The first female president of the European University Association has vowed to use her term of office to smash the glass ceiling for women working in higher education.
Maria Helena Nazaré, former rector of the University of Aveiro and the first female rector in Portugal, was elected by a narrow margin at the EUA 2011 conference in Denmark this month. She beat Lauritz Holm-Nielsen, rector of Aarhus University, to the post. She will guide the direction of the EUA, now a decade old, for the next three years.
Speaking after her election, Nazaré told Times Higher Education that she took the responsibility of being the first woman to head the association very seriously, as Europe has few female university leaders despite a roughly equal number of male and female graduates.

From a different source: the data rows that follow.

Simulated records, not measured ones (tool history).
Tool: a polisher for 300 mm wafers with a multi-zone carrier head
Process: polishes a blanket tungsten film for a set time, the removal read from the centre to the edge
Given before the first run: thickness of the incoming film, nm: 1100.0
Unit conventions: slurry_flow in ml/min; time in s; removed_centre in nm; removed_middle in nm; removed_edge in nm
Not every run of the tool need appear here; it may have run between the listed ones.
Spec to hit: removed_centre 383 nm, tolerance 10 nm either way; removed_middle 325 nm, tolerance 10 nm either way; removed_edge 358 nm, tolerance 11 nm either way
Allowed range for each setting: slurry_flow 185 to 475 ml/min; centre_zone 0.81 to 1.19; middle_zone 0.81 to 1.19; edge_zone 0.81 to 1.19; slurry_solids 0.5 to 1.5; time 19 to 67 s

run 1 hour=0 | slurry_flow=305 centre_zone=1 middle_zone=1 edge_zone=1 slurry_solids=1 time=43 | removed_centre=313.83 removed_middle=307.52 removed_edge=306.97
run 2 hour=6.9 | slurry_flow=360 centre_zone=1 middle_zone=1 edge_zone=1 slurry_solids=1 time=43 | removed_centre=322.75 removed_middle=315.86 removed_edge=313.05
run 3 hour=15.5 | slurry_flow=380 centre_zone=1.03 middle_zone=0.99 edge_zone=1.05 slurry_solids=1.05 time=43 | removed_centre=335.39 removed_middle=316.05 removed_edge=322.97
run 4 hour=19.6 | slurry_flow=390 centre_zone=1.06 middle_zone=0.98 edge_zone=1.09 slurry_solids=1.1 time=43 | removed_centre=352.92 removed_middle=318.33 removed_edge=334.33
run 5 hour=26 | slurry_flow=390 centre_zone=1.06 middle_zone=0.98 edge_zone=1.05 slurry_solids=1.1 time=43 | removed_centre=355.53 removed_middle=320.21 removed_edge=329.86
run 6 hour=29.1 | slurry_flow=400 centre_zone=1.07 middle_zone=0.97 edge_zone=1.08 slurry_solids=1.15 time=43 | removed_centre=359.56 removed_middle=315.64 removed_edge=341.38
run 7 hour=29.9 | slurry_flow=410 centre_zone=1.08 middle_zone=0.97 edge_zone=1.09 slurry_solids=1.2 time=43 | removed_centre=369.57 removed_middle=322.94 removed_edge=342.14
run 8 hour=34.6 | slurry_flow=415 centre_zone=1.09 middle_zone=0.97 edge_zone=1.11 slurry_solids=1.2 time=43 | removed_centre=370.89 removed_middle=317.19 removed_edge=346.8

"When people [ask] how do you feel being the first female, my standard answer is, 'I don’t know because I’ve never been a man,' " she said. "But people have trusted me [with the role] and I intend to use this to improve the gender situation in the European higher education sector.
"We are wasting talent – if we have 50/50 [split] at the entrance level for university, how come the leadership is so much less?"
She described the problem as "very complex."
"It's cultural, it's societal, it's economic – we need to have policies from the government, and we need to have university policies to foster the possibility for women to have children and at the same time to achieve excellence."
On her wider impressions about the changes needed in European higher education, Nazaré said that she did not want to start a "revolution," but instead ensure that European universities work better to share knowledge and services.
"It's not a matter of competition, it's a matter of choosing our targets and it's a matter of cooperation. We cannot all of us be good at everything. That’s something I’ve learned from my own university – we have to specialize and we have to cooperate," she said.
"We have to share knowledge. Knowledge is a beautiful thing – you can’t consume it, it does not grow less because you use it. On the contrary, you can increase it by sharing it."
Nazaré, a physicist by training, said she had rather an idealistic view of the role of the university – something that was important to articulate at a time when many governments are taking an increasingly utilitarian approach to higher education. "I see universities as responsible for educating citizens. It sounds very romantic, but somebody has got to say it," she said. "We have to improve living conditions and we have to transform our knowledge into money, that’s all important, but we also have this responsibility to educate citizens and uphold the values of participation in society."
Benchmarks of Success
Professor Nazaré said there was room for improvement at the EUA, although she emphasized its success in developing from an "almost nonexistent" entity to the lobby group for more than 800 European institutions in just a decade. She would set herself benchmarks of success, she said, although she declined to reveal what the targets were.
Ensuring that universities become better employers was one area she identified as needing improvement if women were to be assisted in pursuing academic careers.
"In Europe we have a problem with demographics. We have to help young people to stabilize their family lives sooner than they are doing now. That is a problem for all of us in universities.”
Professor Nazaré also said EUA members needed to work together to convince national governments that investment in higher education was necessary during the recession. Unlike most EU countries – and despite an economic crisis – Portugal has continued to invest in universities to promote recovery, she said.
“The way to minimize the impact [of the recession] is to help universities to focus more, to have initiatives that promote synergy and the sharing of resources. It’s a difficult time and we have to do better, but not with less. I don’t think we can afford to have less but we certainly can improve – we can do better with the same.”